Monday, March 11, 2002

Jews and Journalists

A number of New York City tax assessors were recently arrested in what may be the most serious public scandal to hit us in a long while. They are accused of taking bribes in exchange for substantially reducing the assessments on major buildings, resulting it is said in the loss of tens of millions of dollars in tax revenue. According to prosecutors, the chief conspirator is a former assessor now in private practice, a respected Jew who contributed to and raised money for communal causes, including the Israel Symphony Orchestra and the New Israel Fund.

The story was front page in the New York Times and there were long investigative follow-up stories for several days. So far as I can tell, there hasn’t been a word in the Anglo-Jewish press, although there are key Jewish angles, including the possible involvement of prominent landlords who benefited handsomely from the scheme.

Are our newspapers right to ignore the story?

Not if we use the standard that is employed regularly when the perpetrators are Orthodox. Then there is a feeding frenzy as reporters seek to uncover every connection that puts the religious community in a bad light. We learn about shuls and schools, charities contributed to and the organizations in which the accused persons are involved. Wouldn’t it be right to read in our newspapers that a top macher for the New Israel Fund - an agency that is as self-righteous as it is anti-religious – has been accused of being a class A corrupter?

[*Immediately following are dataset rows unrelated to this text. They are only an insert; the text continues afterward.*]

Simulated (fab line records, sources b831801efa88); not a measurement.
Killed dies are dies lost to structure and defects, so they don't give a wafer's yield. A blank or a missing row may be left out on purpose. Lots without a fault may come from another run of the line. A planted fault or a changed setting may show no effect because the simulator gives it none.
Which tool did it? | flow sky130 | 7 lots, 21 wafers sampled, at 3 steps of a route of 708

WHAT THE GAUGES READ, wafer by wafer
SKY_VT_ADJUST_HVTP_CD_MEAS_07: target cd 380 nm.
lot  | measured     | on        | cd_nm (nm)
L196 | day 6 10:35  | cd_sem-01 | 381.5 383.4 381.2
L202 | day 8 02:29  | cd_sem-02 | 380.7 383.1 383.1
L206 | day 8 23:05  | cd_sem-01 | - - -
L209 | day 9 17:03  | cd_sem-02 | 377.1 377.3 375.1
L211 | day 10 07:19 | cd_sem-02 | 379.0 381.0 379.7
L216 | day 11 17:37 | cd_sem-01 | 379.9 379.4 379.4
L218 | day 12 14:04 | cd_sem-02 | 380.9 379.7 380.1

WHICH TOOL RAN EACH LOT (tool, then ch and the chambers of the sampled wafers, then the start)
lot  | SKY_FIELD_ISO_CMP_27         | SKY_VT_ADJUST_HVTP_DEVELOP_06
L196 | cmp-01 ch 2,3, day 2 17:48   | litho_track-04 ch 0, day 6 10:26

The answer is no because as they say – or used to say – two wrongs do not make a right. Orthodoxy-bashing does not provide a license to bash someone else. Jewish media should report on wrongdoing by Jews only when there is a clear communal angle, as when an institution is accused of criminal activity or has been the victim of such activity or when a Jew who has a significant organizational or institutional position has been charged. Otherwise, the story should be left to the general media to cover.

This is, in fact, the usual practice. Our publications do not pay attention to run of the mill crime stories, except I believe when the fellows at the mill are Orthodox. There may be a credible explanation for this differentiation; mine is media bias against the Orthodox.

Even when there is a significant Jewish angle which merits coverage in our newspapers, there are ample reasons for restraint. Screaming headlines and overheated stories should be avoided, if only because there is still more than residual validity to the once popular notion that people are innocent until they are proven guilty.

Restraint should be the rule also because of the frequency of prosecutorial inflation, the tendency to make accusations that go beyond the known facts or to use inflammatory language when announcing arrests. This practice – which, of course, some prosecutors avoid – arises in part because there often isn’t a complete picture at the early stages of a proceeding. It is convenient to ignore elements that may raise questions about guilt and it is comfortable for prosecutors to exaggerate because the stratagem attracts media attention – and few members of this fraternity are publicity-shy – and it provides leverage for the plea bargaining that usually occurs down the road. The legal and ethical basis for this approach to prosecutorial discretion has never been disclosed, presumably because there isn’t any.

There certainly aren’t any good reasons for journalists to buy into a practice that is suspect. Yet, prosecutorial overkill plays into the hands of crime reporters who lap up every heated charge and spicy detail as if they are the whole truth and nothing but the truth. Reporters invariably operate under deadlines and other conditions which result in an extraordinary amount of carelessness.

If we utilize the standard that I have suggested, Jewish newspapers are right to ignore the tax assessor indictments. This is not a Jewish story. By the same standard, because Temple Emanuel is a major congregation and its head cantor has an important role in its services, it is appropriate for our publications to treat the cantor’s arrest on serious pedophilia charges as newsworthy from a Jewish standpoint. Even so, there is good reason for a restrained approach, including the sad display of prosecutorial abuse that accompanied this man’s arrest. He was picked up early in the morning or actually during the night and the operation included a small media army whose interest was perked up by the salaciousness of the story.

For the general media, every criminal case is inherently worthy of attention, although of course, they all do not receive equal attention. There is, I think, a connection between the responsibility of Jewish media and the responsibility of publications and news sources that serve the general society. Unless the fact is fully integral to the story, the general media have no business reporting on the race, religion or ethnicity of persons accused of criminal acts. This should be obvious in view of the opprobrium attached to bigotry or any form of stereotyping. It is a standard that should be easier to meet than the equally valid goal of Jewish newspapers not providing coverage to criminal charges brought against Jews unless, as noted, there is a clear communal aspect.

It remains, though, that the general media regularly offend by dwelling on and even highlighting story lines that emphasize religion, race or ethnic background. Of course, they are selective in their discrimination, essentially giving attention to members of distinctive groups, such as Blacks and Orthodox Jews. With respect to the latter, the New York Times and Daily News are repeat offenders, often including situations where there is no apparent reason to explore that which should be off-limits. Strange or not, the Daily News has gotten worse since Mort Zuckerman, chairman of the Presidents Conference of Major Jewish Organizations, took control of the newspaper.